I think a lot of the feature bloat comes from two sources.

The first is trying to make their consoles into PCs without going the whole hog and doing it properly. Consoles for the ages were single purpose devices, plug in a cartridge or disc, connect it to a TV, power, and a controller and it was a game playing device. Now they have the capability to do practically anything a PC can yet want to put themselves in the middle-ground between 'slot in the disc and play' and letting you have pages of options, signing in to 5 online services and displaying the results with cutting edge technology. I don't think MS, and to a lesser extent Sony, know what they want their consoles to be.

The other is refusing to accept that for the purpose of entertainment electronics they should be done with most of their evolution, yet they keep changing their product in an effort to keep it more interesting than a blender. Some company executive or PR goon yelling that "Our console now supports {buzzword}" gets a great big yawn from me. Get the product description embedded in concrete when you first make it, and keep it near that description over it's lifespan. I buy your product to do a job, and it should do that job well without interfering.

Great article with some good one-would-think common sense points that the industry would pick up on. A quick note though:

Don't a large percentage of the stuff that you bring home for it with pictures of overwrought weaponry, guns, explosions, blood-splatter, or cheesecake;

I need a verb here. I'm super confused.

Are we finally going to get the ability to talk across single-player games in PSN?

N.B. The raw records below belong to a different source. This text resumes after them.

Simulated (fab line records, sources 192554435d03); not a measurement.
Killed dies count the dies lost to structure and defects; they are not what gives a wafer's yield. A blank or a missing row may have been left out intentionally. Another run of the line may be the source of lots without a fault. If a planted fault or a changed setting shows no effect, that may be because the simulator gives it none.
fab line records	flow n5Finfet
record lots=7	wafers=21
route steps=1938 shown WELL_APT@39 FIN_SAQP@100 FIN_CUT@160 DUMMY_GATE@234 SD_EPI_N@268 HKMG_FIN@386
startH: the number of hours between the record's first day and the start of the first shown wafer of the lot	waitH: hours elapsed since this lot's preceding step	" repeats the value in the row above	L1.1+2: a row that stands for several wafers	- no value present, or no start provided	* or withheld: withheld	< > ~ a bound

I believe that was intended to be included in 3.10 but was bumped to a later version. But be assured, it's coming.

momgamer wrote:

Put save/level designs in games that allow you to get in and out more quickly to avoid the "Just a minute Honey/Mom, I've got to get to a savepoint" discussion (always a sore point);

This, this, and this. A million, billion, gazillion times this. I cannot sufficiently express my loathing for checkpoints and save stations. It's not about the "challenge". It's not about the "design". I am a busy, responsible adult, and soon to be father. My gaming may very well occur in five minute increments for the next five years.

Every modern system has storage. Let me save my game when I want to save my game. I don't want to have to fight with my wife. I don't want to have to stiff-arm my kid away from the remote until I cross your stupid invisible line. I want your game to conform to my schedule, not the other way around.

Spackling the pig with glittery lipstick and the rat's bikini were both phrases that both gave me giggles.

The bullet point "all of her real concerns" list is probably the best written and most realistic anti-video-gaming list of concerns I've ever seen, especially since it includes mention of spouse and family. Yep, it stung, especially the whole-family-jonesing part, and it's a good thing only gamer geeks read this blog because otherwise you'd have handed an entirely too sharp cutting implement to the anti-gaming, angry wives and girlfriends of the world.

Lex Cayman wrote:
momgamer wrote:

Put save/level designs in games that allow you to get in and out more quickly to avoid the "Just a minute Honey/Mom, I've got to get to a savepoint" discussion (always a sore point);

This, this, and this. A million, billion, gazillion times this. I cannot sufficiently express my loathing for checkpoints and save stations. It's not about the "challenge". It's not about the "design". I am a busy, responsible adult, and soon to be father. My gaming may very well occur in five minute increments for the next five years.

Every modern system has storage. Let me save my game when I want to save my game. I don't want to have to fight with my wife. I don't want to have to stiff-arm my kid away from the remote until I cross your stupid invisible line. I want your game to conform to my schedule, not the other way around.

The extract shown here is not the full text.